Before the Age of Enlightenment which brought modern science and democracy to the world, civilization was a dismal existence.  The rich and powerful hid behind castle walls while controlling the land and people through the coercion of henchmen who did their bidding (see:  Feudalism).  In Europe, the collapse of the Roman Empire led to a thousand-year long span known as the Medieval Period the first half of which was so gloomy it is still referred to as the “Dark Ages“.

Life was brutal and short for most people back then, and such misery wasn’t confined to Europe.  Except for a few enclaves of isolated groups which had the resources and desire to do better, the world was neither a healthy nor happy environment for its human denizens.  Now, the successes of modern civilization are inadvertently and neglectfully threatening a return to darker times.  Catastrophic climate change appears to be an inescapable reality at this point, and there is a movement afoot which welcomes the demise of enlightenment while sardonically denying the factual basis for global warming.  More on that later, but first here’s today’s climate news:

From:  Civilization Is Accelerating Extinction and Altering the Natural World at a Pace ‘Unprecedented in Human History’

WASHINGTON — Humans are transforming Earth’s natural landscapes so dramatically that as many as one million plant and animal species are now at risk of extinction, posing a dire threat to ecosystems that people all over the world depend on for their survival, a sweeping new United Nations assessment has concluded.

The 1,500-page report, compiled by hundreds of international experts and based on thousands of scientific studies, is the most exhaustive look yet at the decline in biodiversity across the globe and the dangers that creates for human civilization. A summary of its findings, which was approved by representatives from the United States and 131 other countries, was released Monday in Paris. The full report is set to be published this year.

Its conclusions are stark. In most major land habitats, from the savannas of Africa to the rain forests of South America, the average abundance of native plant and animal life has fallen by 20 percent or more, mainly over the past century. With the human population passing 7 billion, activities like farming, logging, poaching, fishing and mining are altering the natural world at a rate “unprecedented in human history.”

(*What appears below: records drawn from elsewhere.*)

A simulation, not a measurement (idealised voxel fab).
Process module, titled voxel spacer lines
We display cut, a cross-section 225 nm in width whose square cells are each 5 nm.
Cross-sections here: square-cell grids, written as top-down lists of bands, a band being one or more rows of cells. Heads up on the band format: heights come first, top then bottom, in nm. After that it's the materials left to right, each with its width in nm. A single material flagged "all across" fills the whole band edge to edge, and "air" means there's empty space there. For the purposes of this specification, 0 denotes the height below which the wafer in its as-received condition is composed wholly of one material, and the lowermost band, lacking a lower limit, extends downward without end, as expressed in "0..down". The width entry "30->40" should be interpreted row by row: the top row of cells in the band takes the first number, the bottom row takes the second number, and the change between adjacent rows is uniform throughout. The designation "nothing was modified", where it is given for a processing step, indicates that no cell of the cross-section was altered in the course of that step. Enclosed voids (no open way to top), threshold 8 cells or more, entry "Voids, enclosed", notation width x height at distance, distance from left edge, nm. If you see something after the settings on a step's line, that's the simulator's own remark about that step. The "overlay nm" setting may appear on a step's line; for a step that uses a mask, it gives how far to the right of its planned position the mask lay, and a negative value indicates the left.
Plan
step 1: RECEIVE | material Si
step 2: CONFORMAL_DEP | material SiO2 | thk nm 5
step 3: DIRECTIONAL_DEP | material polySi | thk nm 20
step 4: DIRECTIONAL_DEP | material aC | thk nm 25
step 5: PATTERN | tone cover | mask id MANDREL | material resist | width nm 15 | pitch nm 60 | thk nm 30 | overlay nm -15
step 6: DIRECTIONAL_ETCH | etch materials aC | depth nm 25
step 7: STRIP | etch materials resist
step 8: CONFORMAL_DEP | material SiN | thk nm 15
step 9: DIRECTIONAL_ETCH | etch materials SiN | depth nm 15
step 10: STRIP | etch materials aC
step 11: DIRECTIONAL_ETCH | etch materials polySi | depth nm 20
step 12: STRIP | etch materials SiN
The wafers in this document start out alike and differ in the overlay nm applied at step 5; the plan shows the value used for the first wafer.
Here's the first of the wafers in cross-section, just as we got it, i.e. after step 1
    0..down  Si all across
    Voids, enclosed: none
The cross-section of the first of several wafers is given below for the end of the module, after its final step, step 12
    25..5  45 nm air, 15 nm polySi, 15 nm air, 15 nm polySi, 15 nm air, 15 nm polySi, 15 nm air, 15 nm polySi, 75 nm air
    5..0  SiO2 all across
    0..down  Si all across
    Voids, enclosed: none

At the same time, a new threat has emerged: Global warming has become a major driver of wildlife decline, the assessment found, by shifting or shrinking the local climates that many mammals, birds, insects, fish and plants evolved to survive in.

It doesn’t take a genius or a scientist to understand that as the number and diversity of organisms decreases, Earth’s ability to sustain humans also decreases.  Currently, there are 7.6 billion people on this planet and it is on pace to reach 9+ billion by 2050 and 11+ billion by 2100.  These two opposing trajectories are incongruent with each other.  Something has got to give.  Best estimates place the maximum sustainable human population far below any of these figures.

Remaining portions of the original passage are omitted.